Is buying student accommodation a good investment strategy?

When you purchase a property and rent it out to uni students, you can generally get a higher-than-average rental yield for the area. But is student accommodation worth the extra effort and the extra risk that is associated with it?

Hey, I’m Ryan from OnProperty.com.au. And the reason why we’re talking about student accommodations today is because I got an email from Tyler – that I’m going to read out to you – where he asks, specifically, about student accommodation. I hadn’t done an episode on it so, I thought, what better time to cover it than right now? And to answer Tyler’s question.

So, I’m going to read you out his email. Then, we’ll get into a discussion about student accommodation; what’s the benefits, what’s some things that you need to consider and what are the risks associated with it?

He says:

Hi Ryan,

I have been listening to your podcast for a couple of months now. I have found them very helpful in learning about what to do to buy my first property.

Well, Tyler, thank you for listening to the podcast. Thanks for your encouraging words, glad you found it helpful.

He then goes on to say:

I’m looking for my first home. I’m not 100% sure if I should buy an investment first or buy to live in for a while and build up my equity and then rent it out afterwards.

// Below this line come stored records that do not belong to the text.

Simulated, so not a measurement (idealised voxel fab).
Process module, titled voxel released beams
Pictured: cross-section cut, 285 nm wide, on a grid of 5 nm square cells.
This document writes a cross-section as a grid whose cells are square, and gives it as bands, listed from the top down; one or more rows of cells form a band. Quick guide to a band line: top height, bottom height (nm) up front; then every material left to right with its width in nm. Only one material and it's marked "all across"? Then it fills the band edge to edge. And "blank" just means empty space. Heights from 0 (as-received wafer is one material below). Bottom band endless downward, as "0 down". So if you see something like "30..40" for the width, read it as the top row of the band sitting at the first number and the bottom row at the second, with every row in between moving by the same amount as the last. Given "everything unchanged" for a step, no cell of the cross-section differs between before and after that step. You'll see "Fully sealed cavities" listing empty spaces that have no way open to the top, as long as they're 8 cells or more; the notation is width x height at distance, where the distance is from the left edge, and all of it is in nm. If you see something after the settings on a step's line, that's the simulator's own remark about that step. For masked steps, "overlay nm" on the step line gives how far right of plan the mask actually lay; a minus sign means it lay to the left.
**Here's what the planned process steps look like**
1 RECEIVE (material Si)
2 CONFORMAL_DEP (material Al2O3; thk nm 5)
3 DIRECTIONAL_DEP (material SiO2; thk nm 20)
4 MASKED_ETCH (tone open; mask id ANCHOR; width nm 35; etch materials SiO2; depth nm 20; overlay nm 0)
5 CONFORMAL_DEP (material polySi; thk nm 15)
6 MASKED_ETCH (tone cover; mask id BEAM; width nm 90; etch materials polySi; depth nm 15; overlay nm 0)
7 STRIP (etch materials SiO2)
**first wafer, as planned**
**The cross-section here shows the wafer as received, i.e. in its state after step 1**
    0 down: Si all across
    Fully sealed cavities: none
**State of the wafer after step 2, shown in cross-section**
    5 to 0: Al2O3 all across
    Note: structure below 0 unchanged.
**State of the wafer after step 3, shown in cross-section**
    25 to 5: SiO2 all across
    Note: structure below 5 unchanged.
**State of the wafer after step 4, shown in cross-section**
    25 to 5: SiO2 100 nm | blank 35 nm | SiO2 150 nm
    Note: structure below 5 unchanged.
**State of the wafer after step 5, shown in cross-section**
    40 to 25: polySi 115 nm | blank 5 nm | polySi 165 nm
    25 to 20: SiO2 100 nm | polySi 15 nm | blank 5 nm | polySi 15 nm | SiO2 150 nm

Good question, again, a lot of people consider that.

My main question today is, what are your thoughts on buying student accommodation as an investment? As I recently saw a listing that would be getting 7.7% return just on rental from the asking price. I have not done a full cost analysis on it yet.

Do you think this can be good investments or are there issues involved? I didn’t see a podcast on this topic from you. So, I wanted to ask about it and maybe you can make a podcast on it.

Thank you for your time.

Tyler

Well, Tyler, I am making a podcast on it and I’m here to answer your question about student accommodation.

First, let’s talk about why people invest in student accommodation. People invest in student accommodation because you can get a higher-than-average rental yield for the property than you would if you invest it in regular property in the area.

Now, student accommodation come in multiple forms. There’s one-bedroom apartments or studio apartments; which tend to be in the inner city, right near the universities. And these are kind of dorm-style apartments that you rent out just to uni students. So, there’s those.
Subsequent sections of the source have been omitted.